Jul 23, 2012

S&P500 downtrend confirmation

Summer rally proved to be short lived and without volume support as most of the public is out for a vacation. However the markets don’t go to summer holidays and we are witnessing that consequence at the moment.

Recent rally was undermined by numerous factors. First, disappointing Chinese growth data sent markets south, second newly refreshed Euro skepticism over debt problems resolution have led to brief selloffs.

On the technical side the S&P500 index (SPX on the chart) is showing really disturbing signals lately. First to mention is the fact that we got fresh new lower highs, which suggests negative trend formation. Another worrying fact is the divergence between the index and the histogram of the moving average convergence divergence (MACD) indicator. This point to trend reversal and, as history shows, it is seldom wrong.

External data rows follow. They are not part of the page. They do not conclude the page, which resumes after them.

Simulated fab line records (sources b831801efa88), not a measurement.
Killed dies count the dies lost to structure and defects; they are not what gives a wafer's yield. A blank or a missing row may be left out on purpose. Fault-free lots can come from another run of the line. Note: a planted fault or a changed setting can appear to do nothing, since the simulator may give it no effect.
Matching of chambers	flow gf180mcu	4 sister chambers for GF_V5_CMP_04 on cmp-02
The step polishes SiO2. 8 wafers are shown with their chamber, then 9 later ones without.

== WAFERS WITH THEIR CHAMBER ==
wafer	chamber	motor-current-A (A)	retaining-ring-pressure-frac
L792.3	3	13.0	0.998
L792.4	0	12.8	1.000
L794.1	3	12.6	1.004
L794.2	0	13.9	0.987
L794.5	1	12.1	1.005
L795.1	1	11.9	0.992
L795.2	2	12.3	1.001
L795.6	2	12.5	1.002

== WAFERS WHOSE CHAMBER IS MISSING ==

How deep could markets drop?

Based on the previous bottom registered at beginning of June and latest peaks we have built parallel channel pointing the bear move. Using 2011 bottoms as reference the support range between 1200 and 1240 is the target area, some 6 to 10% drop. However if there is strong monetary or political sign for support the markets could find ground and rally briefly. For trend reversal we would need more persistent policy action.

Based on current unfavorable macro environment, which suggests sluggish growth worldwide, and mentioned technical indicators we could say that new bear market is knocking on the door.